S3
Query
The Data Service is configured by the Qarbine administrator with an optional default bucket. This is set in the general purpose “Database” field. That value, or one chosen from a “Database” dropdown, provides context on which S3 bucket is being accessed.
Qarbine uses the generic term “collections” which maps to S3 “objects”. When listing these items in drop downs the following rules apply.
- Any '/' characters for folder delimiters get replaced with underscores because SQL does not like '/'.
- SQL also does not like '.' in the table name. Any file extension is removed and intermediate folder dots are converted to '_' characters. The object name 'data/foo/animals.json' shows up as 'data_foo_animals'. As a result a bucket with foo.csv and foo.json will list “foo” twice.
SQL Oriented Queries
Qarbine provides a SQL oriented querying interface to the S3 objects which are JSON, CSV, TSV, or XLSX based. The object name is used as the SQL “table” name. Note that in all cases the complete object is read and then processed. For large files a more optimized interaction may be preferred.

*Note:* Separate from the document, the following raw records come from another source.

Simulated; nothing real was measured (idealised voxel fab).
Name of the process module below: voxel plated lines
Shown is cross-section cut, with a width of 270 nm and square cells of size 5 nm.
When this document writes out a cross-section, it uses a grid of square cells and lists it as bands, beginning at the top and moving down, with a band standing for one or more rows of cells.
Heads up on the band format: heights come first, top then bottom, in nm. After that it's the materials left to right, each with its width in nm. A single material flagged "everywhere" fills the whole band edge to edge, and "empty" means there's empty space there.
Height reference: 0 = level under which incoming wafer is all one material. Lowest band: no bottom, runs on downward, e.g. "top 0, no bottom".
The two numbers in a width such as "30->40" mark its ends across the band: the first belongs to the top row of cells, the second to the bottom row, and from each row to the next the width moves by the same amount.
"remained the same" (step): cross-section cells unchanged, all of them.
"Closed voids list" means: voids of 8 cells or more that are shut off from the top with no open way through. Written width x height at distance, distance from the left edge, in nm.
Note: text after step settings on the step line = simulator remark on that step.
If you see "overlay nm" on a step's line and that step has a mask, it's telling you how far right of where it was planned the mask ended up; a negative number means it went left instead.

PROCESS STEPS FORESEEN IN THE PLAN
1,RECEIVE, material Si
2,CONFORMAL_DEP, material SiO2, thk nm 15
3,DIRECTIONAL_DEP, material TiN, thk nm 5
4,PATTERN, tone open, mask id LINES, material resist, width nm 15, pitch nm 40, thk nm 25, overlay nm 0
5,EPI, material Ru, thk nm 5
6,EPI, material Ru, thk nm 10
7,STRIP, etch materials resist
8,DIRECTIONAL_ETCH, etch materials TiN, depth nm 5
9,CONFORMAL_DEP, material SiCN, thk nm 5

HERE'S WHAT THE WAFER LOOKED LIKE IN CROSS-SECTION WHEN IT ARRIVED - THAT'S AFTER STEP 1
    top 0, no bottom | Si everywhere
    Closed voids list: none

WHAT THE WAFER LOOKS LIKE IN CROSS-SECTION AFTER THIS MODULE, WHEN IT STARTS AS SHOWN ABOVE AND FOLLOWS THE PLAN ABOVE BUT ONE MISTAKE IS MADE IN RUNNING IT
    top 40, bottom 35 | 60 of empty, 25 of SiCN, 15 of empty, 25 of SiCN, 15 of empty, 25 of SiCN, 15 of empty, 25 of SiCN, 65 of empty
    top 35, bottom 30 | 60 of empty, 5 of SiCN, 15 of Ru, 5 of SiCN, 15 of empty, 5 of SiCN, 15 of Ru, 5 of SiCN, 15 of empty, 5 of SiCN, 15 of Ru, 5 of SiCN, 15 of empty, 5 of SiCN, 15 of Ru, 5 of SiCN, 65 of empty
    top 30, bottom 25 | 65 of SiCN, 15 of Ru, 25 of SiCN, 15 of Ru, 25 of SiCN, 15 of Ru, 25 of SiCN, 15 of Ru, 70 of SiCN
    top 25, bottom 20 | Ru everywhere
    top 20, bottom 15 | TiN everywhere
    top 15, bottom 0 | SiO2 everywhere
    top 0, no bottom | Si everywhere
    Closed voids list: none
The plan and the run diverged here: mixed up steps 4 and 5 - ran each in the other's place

The JSON content has to be an array of objects. Here is a sample query,
select * from portfolio.json
The result is shown below.
Here is a query which sorts the answer set.
select * from portfolio.json order by cash asc
The result is shown below.
Here is a sample query with a WHERE clause.
select * from portfolio.json where isIRA = false
The result is shown below.
Table names ending with “.csv” are assumed to be comma separated value (CSV) files. Those ending in “.tsv” are tab separated value (TSV) files. The first row contains the field names.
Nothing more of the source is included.